CHICAGO, July 20 (Reuters) - Chicago wheat futures climbed on Tuesday to a two-month peak after official data underscored poor conditions for drought-hit U.S. spring wheat.

Chicago corn gained, as a lower-than-expected weekly crop rating focused attention back to dry conditions in parts of the Midwest.

Soybeans rebounded after being pressured by falling crude oil prices on Monday, underpinned by warm and dry weather forecast across the U.S. Midwest ahead of the oilseed’s key summer growth period.

The most active wheat futures on the Chicago Board of Trade gained 2-3/4 cents to $7.00-1/2 per bushel, after reaching their highest level since May 18 at $7.18.

CBOT corn added 13-1/2 cents to $5.65-3/4 per bushel, while soybeans gained 15-3/4 cents to $13.88-1/2.

The U.S. Department of Agriculture (USDA), in a report released after Monday’s market close, rated 11% of U.S. spring wheat as good or excellent, down from 16% a week earlier and below analysts’ average estimate of 15%.

“That crop’s just being torn apart,” said John Zanker, market analyst at Risk Management Commodities.

The USDA last week projected that U.S. spring wheat production would shrink to a 33-year low.

Global production concerns also supported wheat prices, with Kazakhstan limiting exports of barley, wheat and rye because of drought, while Russian harvest estimates dropped after disappointing yields.

U.S. corn and soybean conditions have weathered recent dryness, but risk of damage remains high at a time when supply is in sharp focus.

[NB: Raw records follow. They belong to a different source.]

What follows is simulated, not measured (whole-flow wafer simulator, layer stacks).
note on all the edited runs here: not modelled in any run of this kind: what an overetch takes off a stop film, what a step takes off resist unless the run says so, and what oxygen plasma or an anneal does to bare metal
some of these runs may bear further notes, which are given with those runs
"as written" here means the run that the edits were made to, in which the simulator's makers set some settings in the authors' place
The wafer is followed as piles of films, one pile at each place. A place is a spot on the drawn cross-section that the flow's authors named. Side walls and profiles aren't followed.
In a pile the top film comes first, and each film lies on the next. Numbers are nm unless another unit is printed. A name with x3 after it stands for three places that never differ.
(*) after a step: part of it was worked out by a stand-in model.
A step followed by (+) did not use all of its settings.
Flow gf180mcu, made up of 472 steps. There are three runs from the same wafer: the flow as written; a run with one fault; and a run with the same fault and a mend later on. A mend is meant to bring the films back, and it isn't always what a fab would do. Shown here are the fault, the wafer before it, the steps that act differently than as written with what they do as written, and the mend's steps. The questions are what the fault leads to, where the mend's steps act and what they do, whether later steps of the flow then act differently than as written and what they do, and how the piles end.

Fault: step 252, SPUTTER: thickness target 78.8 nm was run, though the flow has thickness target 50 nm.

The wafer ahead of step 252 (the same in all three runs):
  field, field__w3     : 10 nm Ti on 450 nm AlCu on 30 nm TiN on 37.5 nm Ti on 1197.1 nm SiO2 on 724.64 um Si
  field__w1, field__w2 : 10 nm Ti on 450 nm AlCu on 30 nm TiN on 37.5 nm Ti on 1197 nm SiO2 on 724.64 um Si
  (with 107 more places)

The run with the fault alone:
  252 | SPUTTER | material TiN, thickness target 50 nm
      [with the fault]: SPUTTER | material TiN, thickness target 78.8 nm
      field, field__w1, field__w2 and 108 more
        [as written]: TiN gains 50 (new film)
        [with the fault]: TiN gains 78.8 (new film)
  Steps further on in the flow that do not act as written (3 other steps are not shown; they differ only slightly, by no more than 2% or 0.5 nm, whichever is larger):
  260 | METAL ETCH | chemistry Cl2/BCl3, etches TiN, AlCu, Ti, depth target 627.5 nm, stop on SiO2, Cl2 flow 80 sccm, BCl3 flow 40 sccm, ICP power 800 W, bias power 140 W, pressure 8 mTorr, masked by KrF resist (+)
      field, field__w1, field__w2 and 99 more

“We need a big crop,” said Karl Setzer, commodity risk analyst with Agrivisor, noting that even a small reduction in corn production could mean tight stocks. “Pressure on the crops is giving us some price support.”

The USDA left unchanged its good/excellent score for U.S. corn at 65%, short of an analyst consensus of 66%. It raised the soybean rating by 1 percentage point to 60%, in line with expectations. (Reporting by Christopher Walljasper; Additional reporting by Gus Trompiz in Paris and Colin Packham in Canberra; Editing by Sandra Maler)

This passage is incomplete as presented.